Some people think that in order to be rich, you have to be smart. But that may not tell the whole story.
In fact, being rich may make you smart. Or more likely, being poor dumbs you down.
At a conference I attended, neuroscientist Dr. Emily Heath showed how people under financial stress experience a decline of 14 IQ points.
That is worse than if you took an IQ test after not having slept for 24 hours.
And we know that driving with no sleep can be even more dangerous than driving drunk.
The difference is that usually after going on a bender, you sleep it off, feel cruddy for a few hours and are then back to normal. People under financial stress can’t just drink a few glasses of Gatorade, pop a few ibuprofen and get relief.

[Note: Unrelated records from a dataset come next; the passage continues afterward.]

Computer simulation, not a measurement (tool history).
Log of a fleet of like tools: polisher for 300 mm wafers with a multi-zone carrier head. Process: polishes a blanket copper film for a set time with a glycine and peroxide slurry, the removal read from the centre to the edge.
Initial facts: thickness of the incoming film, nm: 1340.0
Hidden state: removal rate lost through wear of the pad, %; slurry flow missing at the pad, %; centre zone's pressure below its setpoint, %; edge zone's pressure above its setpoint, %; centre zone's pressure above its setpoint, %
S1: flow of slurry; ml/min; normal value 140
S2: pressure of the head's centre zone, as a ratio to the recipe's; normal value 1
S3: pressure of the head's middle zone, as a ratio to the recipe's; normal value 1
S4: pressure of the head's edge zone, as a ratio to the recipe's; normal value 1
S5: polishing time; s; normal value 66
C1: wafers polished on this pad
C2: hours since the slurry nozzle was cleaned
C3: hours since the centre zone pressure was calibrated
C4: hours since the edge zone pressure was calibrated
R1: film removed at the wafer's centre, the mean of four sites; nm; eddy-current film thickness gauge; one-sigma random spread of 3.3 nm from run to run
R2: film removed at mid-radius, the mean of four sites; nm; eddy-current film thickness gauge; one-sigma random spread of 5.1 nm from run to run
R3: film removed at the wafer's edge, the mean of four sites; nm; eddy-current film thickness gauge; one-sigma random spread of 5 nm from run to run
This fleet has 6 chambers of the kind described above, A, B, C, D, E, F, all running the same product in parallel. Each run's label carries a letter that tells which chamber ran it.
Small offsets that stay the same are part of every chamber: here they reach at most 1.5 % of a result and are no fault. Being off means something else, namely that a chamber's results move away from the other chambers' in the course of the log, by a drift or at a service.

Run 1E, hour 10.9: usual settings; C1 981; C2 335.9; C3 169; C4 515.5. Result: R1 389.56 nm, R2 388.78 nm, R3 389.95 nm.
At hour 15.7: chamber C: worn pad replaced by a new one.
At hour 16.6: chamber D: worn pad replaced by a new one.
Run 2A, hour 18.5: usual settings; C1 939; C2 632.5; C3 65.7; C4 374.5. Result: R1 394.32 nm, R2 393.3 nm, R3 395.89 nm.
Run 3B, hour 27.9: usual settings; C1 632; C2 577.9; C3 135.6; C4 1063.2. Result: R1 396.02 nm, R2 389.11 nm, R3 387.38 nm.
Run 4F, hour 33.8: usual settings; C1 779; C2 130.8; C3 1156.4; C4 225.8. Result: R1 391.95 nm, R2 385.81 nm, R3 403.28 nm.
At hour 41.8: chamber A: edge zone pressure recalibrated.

Stress also takes a physical toll, cutting lives short, causing pain and reducing sex drive. Let’s face it: If you spend your day hiding from bill collectors, you’re probably not feeling like your best self and are less apt to get your freak on.
The same goes for your spouse. Money issues are one of the leading causes of divorce.
And given the double whammy of 2020 being, well, 2020 and it being the holidays, there’s no shortage of people with financial woes.
That said, there are many ways to give yourself some financial breathing room and start reducing your stress. Let’s take a look at some simple ones.
If you’re working and your company offers a 401(k), take it.
I know, I know – you can’t afford to give up 5% to 10% of your paycheck when you have bills to pay right now.
But it’s worth the effort. First of all, contributing to a 401(k) will immediately save you money in taxes.
Let’s say that you’re single and your taxable income is $50,000 per year. You’re in the 22% tax bracket, so you’ll pay $11,000 in taxes.
If you contribute 6% of your salary to a 401(k), you’ll reduce your taxable income by $3,000, saving $660 in taxes. Furthermore, many companies offer a 50% match up to 6%, so you could receive an additional $1,500 contribution from your employer.
And most people are still able to make ends meet with fewer take-home dollars.
Acorns offers another a way to force yourself to save. Once you sign up and spend money using the Acorns card, the amount is rounded up and the spare change is saved in an investment account.
So if you buy lunch for $6.25, the purchase is rounded up to $7 and the $0.75 is put into your account. That can add up quickly. You can then invest the funds in various portfolios made up of exchange-traded funds (ETFs).
Keep Track of What You Spend
People love quantifying their lives. They have apps to find out how many steps they took during the day. Some even get data on their sleep. But when it comes to money and spending, it’s anyone’s guess.
I’m not the guy who is going to tell you to skip the latte that you enjoy – but if you’re under financial stress, I will tell you to at least track what you’re spending so that you’re armed with the information.
Whether you choose to cut back on lattes is up to you. But you’ll at least be making an informed decision.
There are apps like Mint that track what you’re spending your money on and how much you have remaining. Mint will alert you if your bank balance runs low so you don’t bounce a check and incur overdraft fees, and it’ll also notify you when your bills are due so you can avoid late fees.
Another way to avoid fees is automatic bill payment. Most utility, credit card and other monthly bills can be set up to be paid automatically, which will prevent late fees.
Of course, you need to make sure you have enough money in your bank account to cover the bills. But if you do, automatic bill payment is a nice way to stop worrying about whether you’ve paid the bills every month.
Lastly, make sure you’re investing, even if just a little bit and whether it’s through Acorns or a brokerage account. My preferred investment is Perpetual Dividend Raisers. These are stocks whose dividends increase every year.
Investing in Perpetual Dividend Raisers serves two purposes…
First, you’ll receive more income each year, which will hopefully lessen financial stress over time.
Second, investing will also keep your brain active. Investing involves processing information, decision making and some basic math.
My father-in-law was in his 90s and every night would write down his investment totals on a piece of paper. I’m not saying that’s the reason he was as sharp as a tack, but it certainly doesn’t hurt.
Financial stress takes its toll on our relationships and our physical and mental health. Relieving that stress should be a priority – and we could all use an extra 14 IQ points.